Rolls-Royce-led consortium seeks government funds for UK nuclear power project

28 January 2019 (Last Updated January 28th, 2019 17:35)

A Rolls-Royce-led consortium has reportedly requested around £200m from the UK Government to help develop small nuclear reactors.

Rolls-Royce-led consortium seeks government funds for UK nuclear power project
The IEA warn that a decline in nuclear power could lead to increased emissions. Credit: David Dixon.

A Rolls-Royce-led consortium has reportedly requested around £200m from the UK Government to help develop small nuclear reactors. .

Firms that are part of this consortium include Laing O’Rourke and Arup, reported Financial Times.

The UK government is evaluating its plans to develop new nuclear power plants given that Hitachi and Toshiba have withdrawn from major projects.

Earlier this month, Hitachi announced its decision to withdraw from the Wylfa plant in north Wales.

Over 40% of the country’s planned new nuclear power generation capacity has been in limbo, with Toshiba withdrawing from the development of a nuclear plant in Cumbria in 2018, and Hitachi exiting its plans for another nuclear plant in Gloucestershire.

The withdrawal of these two firms has hindered the country’s plans to revive nuclear power.

“Our consortium is in discussions with UK Government officials that we hope could result in a significant joint investment in our power plant design.”

Government funding would also be matched by the consortium. These funds will help develop Rolls-Royce’s technology until the later stages of the licensing process.

The group has applied for funding from the government’s Industrial Strategy Challenge Fund under UK Research and Innovation.

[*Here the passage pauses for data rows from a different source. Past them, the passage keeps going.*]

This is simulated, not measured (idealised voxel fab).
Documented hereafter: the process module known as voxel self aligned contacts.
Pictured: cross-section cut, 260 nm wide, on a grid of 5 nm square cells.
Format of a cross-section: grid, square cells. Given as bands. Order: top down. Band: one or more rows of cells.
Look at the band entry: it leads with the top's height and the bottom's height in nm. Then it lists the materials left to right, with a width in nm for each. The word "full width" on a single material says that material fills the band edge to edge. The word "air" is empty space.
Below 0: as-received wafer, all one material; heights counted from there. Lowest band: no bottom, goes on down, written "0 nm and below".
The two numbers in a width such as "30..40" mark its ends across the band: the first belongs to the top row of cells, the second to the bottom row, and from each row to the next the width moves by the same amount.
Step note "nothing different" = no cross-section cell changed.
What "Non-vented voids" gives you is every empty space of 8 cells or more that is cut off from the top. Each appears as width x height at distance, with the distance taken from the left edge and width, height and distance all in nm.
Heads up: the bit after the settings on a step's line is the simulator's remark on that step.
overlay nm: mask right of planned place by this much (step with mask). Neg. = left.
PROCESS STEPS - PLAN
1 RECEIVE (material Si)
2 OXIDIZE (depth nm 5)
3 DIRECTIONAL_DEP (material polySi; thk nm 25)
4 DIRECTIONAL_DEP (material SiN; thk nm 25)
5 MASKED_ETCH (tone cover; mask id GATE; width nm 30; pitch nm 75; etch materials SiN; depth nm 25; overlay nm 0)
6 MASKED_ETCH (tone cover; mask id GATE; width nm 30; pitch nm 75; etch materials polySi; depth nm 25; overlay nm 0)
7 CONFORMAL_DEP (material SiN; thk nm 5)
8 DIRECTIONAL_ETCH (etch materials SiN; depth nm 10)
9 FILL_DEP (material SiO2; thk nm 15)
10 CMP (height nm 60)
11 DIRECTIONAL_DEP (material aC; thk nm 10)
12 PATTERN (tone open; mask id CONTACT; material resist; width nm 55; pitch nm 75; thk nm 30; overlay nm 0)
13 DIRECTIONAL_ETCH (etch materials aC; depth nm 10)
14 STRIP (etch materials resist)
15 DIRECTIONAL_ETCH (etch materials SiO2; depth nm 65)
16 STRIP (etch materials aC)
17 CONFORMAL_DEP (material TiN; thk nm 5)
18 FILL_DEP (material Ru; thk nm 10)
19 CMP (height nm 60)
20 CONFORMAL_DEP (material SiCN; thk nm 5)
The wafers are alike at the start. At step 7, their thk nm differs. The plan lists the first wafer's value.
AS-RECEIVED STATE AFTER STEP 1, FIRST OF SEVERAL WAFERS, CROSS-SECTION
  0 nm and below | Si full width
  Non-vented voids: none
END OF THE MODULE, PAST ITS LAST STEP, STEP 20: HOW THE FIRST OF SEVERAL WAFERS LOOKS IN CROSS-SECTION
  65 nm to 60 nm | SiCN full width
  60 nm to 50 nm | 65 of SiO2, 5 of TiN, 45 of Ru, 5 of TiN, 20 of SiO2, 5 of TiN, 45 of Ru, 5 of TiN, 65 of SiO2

Sources told the financial daily that the consortium had “entered detailed negotiations” with UKRI before Christmas.

Rolls-Royce previously stated that a small modular reactor would cost around £2.5bn to build.

The group plans to work on small modular reactors that can deliver nuclear power at lower cost and reduced risk.

Rolls-Royce confirmed to Financial Times: “Our consortium is in discussions with UK government officials that we hope could result in a significant joint investment in our power plant design.”